The reduction in free spending across Guyana is partly due to the role that illicit drugs and other illegal activities played in creating a parallel economy, Finance Minister Winston Jordan has said.
With the support of the coalition government Guyana’s security agencies, particularly the Customs Anti – Narcotic Unit (CANU), have upped the fight against the flow of drugs in and out of Guyana and have been making considerable interceptions.
During a recent interview with the Government Information Agency (GINA), Minister Jordan reflected on the economy over the last year and reasoned that the reduction in free spending was partly due to the reduction in narcotics trafficking.

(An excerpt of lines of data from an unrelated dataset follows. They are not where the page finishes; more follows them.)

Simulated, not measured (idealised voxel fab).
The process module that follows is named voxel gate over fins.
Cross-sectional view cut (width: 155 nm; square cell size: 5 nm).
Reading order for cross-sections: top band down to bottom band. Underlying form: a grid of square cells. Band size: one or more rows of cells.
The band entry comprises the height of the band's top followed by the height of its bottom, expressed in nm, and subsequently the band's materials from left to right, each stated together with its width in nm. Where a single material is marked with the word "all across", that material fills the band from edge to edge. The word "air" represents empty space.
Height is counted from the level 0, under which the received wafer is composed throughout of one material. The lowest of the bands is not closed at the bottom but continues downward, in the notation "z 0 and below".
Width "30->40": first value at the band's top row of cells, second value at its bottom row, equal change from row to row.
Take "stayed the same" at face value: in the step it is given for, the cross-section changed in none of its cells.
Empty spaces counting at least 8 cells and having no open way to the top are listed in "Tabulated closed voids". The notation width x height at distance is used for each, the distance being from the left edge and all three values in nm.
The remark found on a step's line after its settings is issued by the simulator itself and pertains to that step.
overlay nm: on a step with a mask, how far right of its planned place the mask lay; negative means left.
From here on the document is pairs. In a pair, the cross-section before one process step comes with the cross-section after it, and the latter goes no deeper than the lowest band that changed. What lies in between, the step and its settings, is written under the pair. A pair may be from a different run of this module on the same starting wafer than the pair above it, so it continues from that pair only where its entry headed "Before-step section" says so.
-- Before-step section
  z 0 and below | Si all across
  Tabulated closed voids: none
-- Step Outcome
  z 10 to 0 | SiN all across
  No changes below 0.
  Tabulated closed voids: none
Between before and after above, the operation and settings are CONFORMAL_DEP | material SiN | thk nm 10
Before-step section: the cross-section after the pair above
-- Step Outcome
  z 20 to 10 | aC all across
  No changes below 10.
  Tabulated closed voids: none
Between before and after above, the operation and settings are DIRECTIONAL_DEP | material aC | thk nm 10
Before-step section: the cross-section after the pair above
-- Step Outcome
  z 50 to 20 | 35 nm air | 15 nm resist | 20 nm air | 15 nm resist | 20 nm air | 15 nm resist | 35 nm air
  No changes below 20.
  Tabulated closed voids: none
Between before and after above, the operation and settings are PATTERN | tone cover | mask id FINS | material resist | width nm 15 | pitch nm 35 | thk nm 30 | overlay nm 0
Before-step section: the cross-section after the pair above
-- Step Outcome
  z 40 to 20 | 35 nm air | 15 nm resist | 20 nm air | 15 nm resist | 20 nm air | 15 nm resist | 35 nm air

“So the more that you go after that, and the more it will miniaturize, that is the less free spending you will see… it’s going to take a time for the economy to get comfortable with that, but in the meanwhile we will be putting other incentives to stimulate growth in the economy, but one good thing we can say, the economy will grow,” Jordan said.
The minister projects economic growth, but hastened to point out that Guyana is not on track to achieve a 7 percent (%) growth in the medium-term. “We are not going to grow by 7% if we continue to do the same things we were doing 50 years ago. To achieve such growth; the country needs to move from the “tripod” of rice, sugar and bauxite which it depended on for the last five decades with gold added to this mix. The country needs to focus on adding value to its commodities, by taking production to the tertiary level, diversifying agriculture, and modernising productive methods,” Jordan posited.
He said it should also be expected that the earnings from bauxite would be affected by a sluggish global economy and opined that Guyana has to make better use of its gold including adding value.
“We necessarily can’t control the ones that are being done by the multilateral agencies, but we can entice them to do another stage of the gold, gold bars for example might be good, coins …” he suggested.
Turning his attention to new industries, the minister said it is necessary to have fresh industries coming on stream and cautioned against getting too excited about petroleum exploitation.
“We ought not to get ourselves way ahead of that. We have existing areas that new industries farmed out, particularly in the services sector.
To get the services sector going, people have to be trained and adapted to what the market wants,” he noted. Oil exploration is currently ongoing offshore Guyana with significant oil deposits discovered last year.